When we left the museum, it was still raining. The bus ride home from Grasse seemed longer and more windy this time, and left the four of us feeling a little car sick. We got off the bus in search of a snack, and walked down Rue d'Antibes. We walked into a gelato place, where me and Danielle got the most amazing waffles with dark chocolate and whipped cream. I swear, I dream about them. Catherine obviously got mango gelato.



It was kind of getting a little late by the time we got back to the apartment, and we headed back out shortly after looking up a place to eat. Chez Therese was actually really close to our apartment, and had the most delicious (and biggest portion ever) of French onion soup that I'd ever seen. It was so filling that me and Catherine couldn't even finish it, and we had our main course of roast beef and mashed potatoes still to come! When Catherine didn't even dent her soup, the waiter made her take a picture of the chef. So funny, and it definitely made both of them feel awkward. Danielle tried the escargot, and it was actually good. By the time we got back from the restaurant, we all decided not to go out, and instead walked around the street in front of the harbor, checking out the scenery and the famous theater.

Legendary French onion soup
Escargot


Cath and the chef!

The next morning, I had planned for us to go to Monte Carlo, but the people at the train station were no help whatsoever, so we instead hopped on the 1 euro bus to Nice up the coast.

I'm obsessed. Most beautiful city I've ever been to (actually, tied with Monte Carlo, but we'll get to that...). The bus dropped us off in the middle of a square after we'd drove down the main road of Nice, sandwiched between the ocean and beautiful casinos and hotels. We were hungry, naturally (I mean, food was a common theme of this trip), and the girls stopped in a cafe to grab a snack. We had no idea where we were, but were happy to wander around. I remembered doing a project on Nice in high school, and couldn't believe that I was actually there.

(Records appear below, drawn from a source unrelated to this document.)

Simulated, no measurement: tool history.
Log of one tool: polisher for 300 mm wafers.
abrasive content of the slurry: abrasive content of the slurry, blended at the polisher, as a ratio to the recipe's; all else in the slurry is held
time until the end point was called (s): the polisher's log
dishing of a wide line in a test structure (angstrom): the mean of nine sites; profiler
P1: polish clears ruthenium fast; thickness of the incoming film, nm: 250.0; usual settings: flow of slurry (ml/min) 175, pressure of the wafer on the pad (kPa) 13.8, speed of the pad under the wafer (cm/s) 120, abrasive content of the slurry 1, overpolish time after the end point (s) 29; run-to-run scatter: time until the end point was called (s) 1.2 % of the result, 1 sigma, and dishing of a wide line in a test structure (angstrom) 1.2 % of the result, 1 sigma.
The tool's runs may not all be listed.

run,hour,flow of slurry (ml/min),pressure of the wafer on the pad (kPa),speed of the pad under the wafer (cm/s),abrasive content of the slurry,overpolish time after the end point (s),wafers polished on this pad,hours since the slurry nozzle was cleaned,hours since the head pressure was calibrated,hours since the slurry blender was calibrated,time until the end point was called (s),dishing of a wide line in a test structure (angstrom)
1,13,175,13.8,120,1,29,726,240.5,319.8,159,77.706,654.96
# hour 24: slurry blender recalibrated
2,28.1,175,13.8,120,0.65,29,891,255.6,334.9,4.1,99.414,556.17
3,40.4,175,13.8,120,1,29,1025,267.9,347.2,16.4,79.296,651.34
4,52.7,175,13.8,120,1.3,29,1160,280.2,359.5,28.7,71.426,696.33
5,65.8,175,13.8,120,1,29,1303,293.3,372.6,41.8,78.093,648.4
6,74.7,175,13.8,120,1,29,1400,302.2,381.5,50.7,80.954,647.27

We wandered up the street more, toward old Nice, which was apparently the most beautiful part of the city. The streets were so clean, and the buildings were so open and painted various pastel colors. There were palm trees dotting the sidewalks and outdoor cafes everywhere. For the next few hours, food became, once again a main theme. I stopped in a little outdoor cafe and sampled a croque monsieur, and Catherine tried various pizza things and pastries throughout the early afternoon. We wandered through the shops, and spent a lot of time in a homemade soap store. Everything smelled so good, and they even had cooking spices that you could scoop yourself. Danielle ended up getting some gifts for family from there. We headed out of the old section of town and right own Marche aux Fleurs. This one of the distinct things that I remembered about my Nice project from class, and was kind of surreal actually being there. Although it wasn't out in its full glory because it was the afternoon and it was off-season, it was still really pretty.

Fresh soap!
Finally, we ended up back on the main street of Nice and crossed the street, walking along the ocean. I have never seen water so blue in my life. I didn't understand how it could possibly be that color- it seemed so unnatural. The beach wasn't sandy, but instead was covered in large, light grey pebbles. Surprisingly, it made it even prettier. We sat down on the rocks, trying to get some of the warmth from the sun and these Danish guys came over and took a few pictures for us. By this point, it was about 3 pm. Since we had nothing else to do, we decided to hop on a bus to Monaco.



Marche aux Fleurs


The ride up the cliffs and coast was really cool- and we had the most amazing views of all of the little towns we passed. After about forty minutes, we arrived in Monte Carlo. The first place on my list was obviously the Monte Carlo casino, so I lead everyone up the hill. We wandered through these gardens that were literally meticulous, and ended up at the front of the casino. I have never seen so many ridiculously expensive cars lined up next to each other in my life. In front of this little circle of grass, there were Rolls Royce, Lamborghinis, Ferraris, and so many other nice cars with their drivers meandering around, smoking cigarettes and waiting for whoever they were driving around. There was a good number of tourists out front, taking pictures out front and people watching. We couldn't actually go into the casino, because we weren't dressed up enough. Apparently there is a pretty strict dress code. One day...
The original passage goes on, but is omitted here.